The birth of their daughter ultimately inspired them to go for it.
Both had jobs they loved, but they wanted to spend more time with their baby. Winemaking allowed them the work-life balance they longed for.
They got started that year and produced about 12 barrels. Now, just over a decade later, they’re sending out about 12,000 cases of wine through their doors. And with awards like Wine Spectators “Rising Stars” and being named one of the top 100 wineries in the world by Wine & Spirits magazine, they are glad they made the pivot.
And they’re still growing.
The Sparkmans recently purchased a new space in the old Redhook Brewery building in Woodinville. This new location will house a larger winery with more room to create an elevated tasting experience, said Kelly. Renovations are currently underway, and they hope to open in March.

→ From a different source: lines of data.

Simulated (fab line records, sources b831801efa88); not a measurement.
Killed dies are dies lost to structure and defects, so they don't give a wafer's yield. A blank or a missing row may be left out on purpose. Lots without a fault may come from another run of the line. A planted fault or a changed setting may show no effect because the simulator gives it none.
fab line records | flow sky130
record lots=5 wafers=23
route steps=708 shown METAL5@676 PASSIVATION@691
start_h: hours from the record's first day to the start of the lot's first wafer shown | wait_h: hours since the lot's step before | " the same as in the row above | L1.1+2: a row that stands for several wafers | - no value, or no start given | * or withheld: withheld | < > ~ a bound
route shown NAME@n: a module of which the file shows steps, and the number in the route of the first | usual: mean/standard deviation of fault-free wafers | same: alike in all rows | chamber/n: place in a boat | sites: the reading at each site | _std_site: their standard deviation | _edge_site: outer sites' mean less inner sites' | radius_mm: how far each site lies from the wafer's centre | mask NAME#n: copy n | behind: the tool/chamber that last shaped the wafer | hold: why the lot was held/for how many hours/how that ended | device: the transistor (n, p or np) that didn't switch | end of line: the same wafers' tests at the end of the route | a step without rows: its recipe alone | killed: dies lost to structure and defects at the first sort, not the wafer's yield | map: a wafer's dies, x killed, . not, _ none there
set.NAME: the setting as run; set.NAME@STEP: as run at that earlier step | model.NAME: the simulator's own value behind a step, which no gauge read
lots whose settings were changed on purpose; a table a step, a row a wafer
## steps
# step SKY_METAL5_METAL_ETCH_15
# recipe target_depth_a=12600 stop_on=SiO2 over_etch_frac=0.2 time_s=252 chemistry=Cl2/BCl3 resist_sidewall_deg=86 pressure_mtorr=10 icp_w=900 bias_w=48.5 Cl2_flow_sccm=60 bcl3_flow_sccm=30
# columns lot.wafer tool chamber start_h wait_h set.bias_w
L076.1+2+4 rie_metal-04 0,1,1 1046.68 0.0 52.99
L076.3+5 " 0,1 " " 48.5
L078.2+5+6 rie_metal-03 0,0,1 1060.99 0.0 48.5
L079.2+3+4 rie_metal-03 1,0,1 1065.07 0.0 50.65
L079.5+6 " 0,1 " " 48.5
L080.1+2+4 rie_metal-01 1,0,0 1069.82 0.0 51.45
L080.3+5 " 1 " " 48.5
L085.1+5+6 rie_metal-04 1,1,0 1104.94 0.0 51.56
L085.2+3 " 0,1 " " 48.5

The new space will have plenty of room and an outdoor patio space and exclusive wine club area.
They’re excited to have this new space to continue their mission of not only focusing on their family, but helping others create memorable experiences together as well. Their tagline sums up their focus well: Family. Good Livin’. Damn Fine Wine.
Charles Smith Wines
Seattle and Walla Walla
Charles Smith ended up in the wine industry by following two things: his passion for wine, and his life on the road. Literally. It was on a road trip that he ultimately made the decision to give winemaking a try.
When you meet Smith, you’ll notice his big hair and immediately get the sense that you’re dealing with a free-spirited, rock ’n’ roll kind of guy. And as you talk to him, you learn that underneath this exterior is a gentle, kind-hearted spirit. From his philosophy for why he does what he does, to the wine he makes, and the way he markets it — you can see the influence of his tough-yet-soft nature in nearly every aspect of the business.
His mission: Make wines for everyone.
It’s why he has such a vast portfolio. He has wine that tastes high-end but at affordable prices. He also has high-end wine with big price tags, too, for when you really want to make an impression. He makes rosé, syrah, riesling, merlot, chardonnay, and cabernet sauvignon. And it’s good stuff — with a lot of awards to back that statement up. Smith was named Winemaker of the Year twice by two national magazines.
Growing up in Southern California, he bounced between restaurant gigs in Palm Springs during winter and Lake Tahoe or Napa Valley in summer. He developed a fascination with wines early on.
But his nomadic spirit would take him on a roundabout journey first. After spending his 20s in the California restaurant scene, he eventually ended up in Europe, managing rock bands and concerts. When he moved to the Pacific Northwest, winemaking was on his mind. He took a road trip through Eastern Washington Wine Country and, during his travels through the rolling fields of Walla Walla, he met a winemaker who helped him realize that if he wanted to do the wine thing, he could. And Charles Smith Wines was born.
Since releasing his first wine in 2001, his business has grown to three locations. You can experience his wines at K Vintners, at the base of the Blue Mountains in Walla Walla; downtown Walla Walla; and Charles Smith Wines Jet City, in the Georgetown neighborhood of Seattle.
Jet City is situated with a perfect view of Boeing Field’s main runways, with Mount Rainier making an appearance in the background, like a postcard. The building was once a bottling plant for Dr. Pepper, and has been renovated to create a cool industrial tasting room experience and one of the largest urban wineries on the West Coast.